Remix.run Logo
oa335 6 hours ago

Vortex is a file format, where as delta lake and iceberg are table formats. it should be compared to Parquet rather than delta lake and iceberg. This guest lecture by a maintainer of Vortex provides a good overview of the file format, motivations for its creation and its key features.

https://www.youtube.com/watch?v=zyn_T5uragA

ks2048 6 hours ago | parent | next [-]

The website could use a comparison / motivation in comparison to Parquet (beyond just stating it's 100x better).

3eb7988a1663 3 hours ago | parent [-]

Agreed, really need a tl;dr here, because Parquet is boring technology. Going to require quite the sales pitch to move. At minimum, I assume it will be years before I could expect native integration in pandas/polars/etc which would make it low effort enough to consider.

Parquet is ..fine, I guess. It is good enough. Why invoke churn? Sell me on the vision.

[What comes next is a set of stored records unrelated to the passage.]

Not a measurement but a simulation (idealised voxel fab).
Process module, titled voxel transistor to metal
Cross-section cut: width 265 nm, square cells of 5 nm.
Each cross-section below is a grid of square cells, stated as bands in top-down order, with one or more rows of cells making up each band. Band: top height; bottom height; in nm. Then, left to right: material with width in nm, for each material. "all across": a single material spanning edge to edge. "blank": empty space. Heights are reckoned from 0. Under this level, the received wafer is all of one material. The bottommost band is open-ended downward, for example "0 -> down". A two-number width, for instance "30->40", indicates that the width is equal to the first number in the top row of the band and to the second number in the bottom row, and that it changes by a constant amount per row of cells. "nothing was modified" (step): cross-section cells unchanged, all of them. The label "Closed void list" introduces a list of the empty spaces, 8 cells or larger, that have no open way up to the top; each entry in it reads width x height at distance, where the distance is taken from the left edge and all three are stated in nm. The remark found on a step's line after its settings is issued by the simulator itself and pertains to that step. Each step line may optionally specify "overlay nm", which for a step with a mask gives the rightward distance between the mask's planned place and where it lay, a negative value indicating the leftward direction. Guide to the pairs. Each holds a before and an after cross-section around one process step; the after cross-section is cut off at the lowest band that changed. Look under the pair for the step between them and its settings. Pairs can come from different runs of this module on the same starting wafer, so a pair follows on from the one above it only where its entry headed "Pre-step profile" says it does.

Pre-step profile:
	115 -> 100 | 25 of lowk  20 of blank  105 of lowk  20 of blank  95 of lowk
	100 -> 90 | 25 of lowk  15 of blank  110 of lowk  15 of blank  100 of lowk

bsder 4 minutes ago | parent | next [-]

> Going to require quite the sales pitch to move.

Mutability would be one such pitch I would like to see ...

frisbm 2 hours ago | parent | prev [-]

DuckDB just added support for vortex in their last release using the Vortex Python package so hopefully other tools wont be too far behind

sys13 6 hours ago | parent | prev [-]

I think it would still make sense to compare with those table formats, or is the idea that you would only use this if you could not use a table format?

bz_bz_bz 5 hours ago | parent [-]

That’s like comparing words with characters.

Vortex is, roughly, how you save data to files and Iceberg is the database-like manager of those files. You’ll soon be able to run Iceberg using Vortex because they are complementary, not competing, technologies.